So when the offer to work the Willis Tower antenna installation arrived, he jumped at the chance.

Rukavina, still fit and nimble, hung from the top of the giant metal damper, working with other crew members, including his nephew Bob East, to guide the final piece into place. With a helicopter hovering above them, dangling the final component, Rukavina and the crew aligned, then bolted the damper.

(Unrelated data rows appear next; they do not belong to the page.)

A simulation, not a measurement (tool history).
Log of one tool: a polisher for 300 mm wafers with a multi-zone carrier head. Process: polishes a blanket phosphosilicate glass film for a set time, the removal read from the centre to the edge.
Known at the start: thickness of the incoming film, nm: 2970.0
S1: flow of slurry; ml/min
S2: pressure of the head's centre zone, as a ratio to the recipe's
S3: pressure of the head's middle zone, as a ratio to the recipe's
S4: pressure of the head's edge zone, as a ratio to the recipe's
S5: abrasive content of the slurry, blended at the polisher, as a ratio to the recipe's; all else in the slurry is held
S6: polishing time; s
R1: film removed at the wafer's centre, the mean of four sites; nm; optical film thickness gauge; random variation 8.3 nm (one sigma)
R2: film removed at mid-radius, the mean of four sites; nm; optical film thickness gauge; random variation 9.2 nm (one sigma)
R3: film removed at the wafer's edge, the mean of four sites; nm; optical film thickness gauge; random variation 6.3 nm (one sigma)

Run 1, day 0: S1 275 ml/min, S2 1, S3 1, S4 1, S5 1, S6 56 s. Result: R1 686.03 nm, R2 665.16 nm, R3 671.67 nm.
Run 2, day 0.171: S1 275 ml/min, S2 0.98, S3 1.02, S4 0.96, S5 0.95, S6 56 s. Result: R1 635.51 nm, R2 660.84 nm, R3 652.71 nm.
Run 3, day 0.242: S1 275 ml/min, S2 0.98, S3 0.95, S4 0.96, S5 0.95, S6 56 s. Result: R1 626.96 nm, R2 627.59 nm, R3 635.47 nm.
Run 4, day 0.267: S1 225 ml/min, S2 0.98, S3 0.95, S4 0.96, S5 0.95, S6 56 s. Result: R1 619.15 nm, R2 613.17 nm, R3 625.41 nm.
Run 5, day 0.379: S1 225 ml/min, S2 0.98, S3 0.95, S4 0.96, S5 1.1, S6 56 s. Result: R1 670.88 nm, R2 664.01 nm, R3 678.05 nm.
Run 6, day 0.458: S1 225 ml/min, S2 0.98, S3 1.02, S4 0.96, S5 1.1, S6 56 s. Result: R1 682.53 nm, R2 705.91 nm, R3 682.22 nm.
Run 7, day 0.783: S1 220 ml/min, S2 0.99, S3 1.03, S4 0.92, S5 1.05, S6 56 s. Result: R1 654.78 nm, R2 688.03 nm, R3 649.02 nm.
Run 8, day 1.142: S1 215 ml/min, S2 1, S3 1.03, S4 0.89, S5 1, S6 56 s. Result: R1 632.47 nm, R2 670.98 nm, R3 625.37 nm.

"Life is boring," he said. "You gotta have something to do."

Rush to the sky

Construction crews dot the skyline these days. Chicago is in the midst of a high-rise building boom, cranes hovering above the Loop, new residential and office towers soaring. Several other super-tall skyscrapers have been proposed, including one at the Tribune Tower site, which would be the city's second-tallest, and the former Spire site, perhaps giving Rukavina a chance to expand his portfolio.

Ironworkers, who install the steel columns and beams, rebar and cable systems of apartment, condo and office towers, are an essential part of the projects. There are 45 ironworkers at the 98-story Vista Tower at 401 E. Wacker Drive, about 20 each at a pair of 50-story projects on Michigan Avenue in the South Loop, more at a project in River North and another 20 on the rehab at Willis Tower, according to Matt Austin, the Iron Workers Local 1 business agent in charge of the Loop.

Commercial and multifamily construction starts in Chicago were valued at $8.6 billion in 2016, the most since at least 2000, although they slowed in the first half of last year, according to Dodge Data & Analytics.

Rukavina was there for the city's last such rush to the sky. He worked on the construction of the Marina City towers in the 1960s and hung the flag on a John Hancock Center antenna in conjunction with a Michigan Avenue parade celebrating the moon landing in 1969.

There's Rukavina, in a photo on the front page of the Tribune on Dec. 15, 1973, atop the Sears Tower. There he is again in a 1978 picture, swinging a hammer as he balances from an antenna on Marina City. More recently, in 2009, he capped the spire on Chicago's Trump International Hotel & Tower.

"I love it," he said about Chicago's skyline. "All the memories come back. All the guys up there working, all those good times we had. Sometimes, I even feel like they belong to me, like those are my towers."

His love for buildings, construction and skyscrapers, Rukavina surmises, originated from a childhood love of Tinkertoys.

"You need to be someone who can get up there and get the job done. People who are agile, in good condition, that's what it's all about," Rukavina said. "It's not for everyone."

Working on the edge

To someone who doesn't hang off tall buildings for a living, Rukavina's feats seem almost unreal. But to Rukavina, it's like eating a bowl of oatmeal. Perching on a slender steel beam with nothing but the city streets far below him simply became a reality of the job.

Rukavina said he never felt comfortable in an office and came to enjoy the physical, often dangerous nature of iron work. He says he feeds off the adrenaline of working high in the sky.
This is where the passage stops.